Fish Cakes and Spaghetti - A Times Square Memory
A New Friend and a Plan
.I was pretending to be, pro wrestler of the day, Johnny Valentine and my friend and neighbor, Ken, was portraying the champion, Buddy Rogers. We would wrestle on my front lawn every day, after ninth grade, trying to mimic the moves of our favorite wrestling stars. We were tough guys in our 15 year old minds. Then John showed up. He walked up the hill every day, past my parents house, from the Catholic school on the east side of the small, suburban, North Jersey town where we lived, about ten miles outside of New York City. The Catholic school boys had to wear a tie and the girls had to wear a kilt and blouse. It was unusual to us back then because we were not exposed to anything other than what we learned in public school.
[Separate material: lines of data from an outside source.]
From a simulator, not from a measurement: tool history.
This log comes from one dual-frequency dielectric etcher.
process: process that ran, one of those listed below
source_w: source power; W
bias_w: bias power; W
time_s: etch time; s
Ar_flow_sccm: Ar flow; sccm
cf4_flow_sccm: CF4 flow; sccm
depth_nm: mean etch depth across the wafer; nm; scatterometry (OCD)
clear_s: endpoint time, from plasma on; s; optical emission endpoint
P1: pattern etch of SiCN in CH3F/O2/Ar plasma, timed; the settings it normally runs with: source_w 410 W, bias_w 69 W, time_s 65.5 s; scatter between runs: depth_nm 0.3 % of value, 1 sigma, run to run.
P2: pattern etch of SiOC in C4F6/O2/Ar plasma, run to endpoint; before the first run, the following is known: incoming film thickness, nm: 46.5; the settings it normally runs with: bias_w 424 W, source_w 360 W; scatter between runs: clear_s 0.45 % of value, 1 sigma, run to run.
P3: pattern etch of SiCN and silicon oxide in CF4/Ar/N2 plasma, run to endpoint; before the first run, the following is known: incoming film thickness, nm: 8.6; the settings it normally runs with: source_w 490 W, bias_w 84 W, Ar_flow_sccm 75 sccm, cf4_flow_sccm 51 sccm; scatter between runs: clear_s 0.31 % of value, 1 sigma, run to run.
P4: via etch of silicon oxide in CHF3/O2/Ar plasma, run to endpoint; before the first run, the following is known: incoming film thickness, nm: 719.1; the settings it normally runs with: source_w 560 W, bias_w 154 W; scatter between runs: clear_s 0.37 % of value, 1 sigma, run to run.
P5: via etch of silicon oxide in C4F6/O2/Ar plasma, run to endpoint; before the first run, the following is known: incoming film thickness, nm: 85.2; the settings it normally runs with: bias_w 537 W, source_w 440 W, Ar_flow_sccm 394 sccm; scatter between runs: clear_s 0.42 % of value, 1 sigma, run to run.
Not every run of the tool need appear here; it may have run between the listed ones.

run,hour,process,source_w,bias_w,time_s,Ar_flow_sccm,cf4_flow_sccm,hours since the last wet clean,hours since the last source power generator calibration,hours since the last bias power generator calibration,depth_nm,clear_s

Ken and I were facing off when this kid who had this habit of tying his dark green tie around his waist shouted out to us! “What are you guys fighting about? Break it up!”
I stopped and turned to him and said, ‘We are not fighting over anything. We’re wrestling!”
“Why?” he asked. “What’s the problem?”
“What do you care?” I asked. “You wanna give it a shot?”
Before I had a chance to ask him why he wore his tie around his waist, this kid had me in a headlock on the ground and said, “You give or what? I will break your neck! Got it?”
Being that my choice was a broken neck or giving up, I had to yield to my newly found adversary.
“I give! I give!” I said.
I cannot describe the humiliation that I felt and it got even worse. This kid stole my girlfriend from me a week later. He also came from a family that was much more prosperous then my own. He had a horse, a built in pool, his own cabin in the wooded side yard and a mini bike, To this day, it still seems strange that this guy became, at least for a short while, my best friend.
Why would I befriend a kid that whipped my butt and stole my girl only to dump her a week later? Did I admire him? Or did I want to get even? I still do not know. I eventually was able to evade the deadly headlock and reverse it into a full Nelson and beat him. But he was still better looking than me and had a great line and continued to steal my girlfriends.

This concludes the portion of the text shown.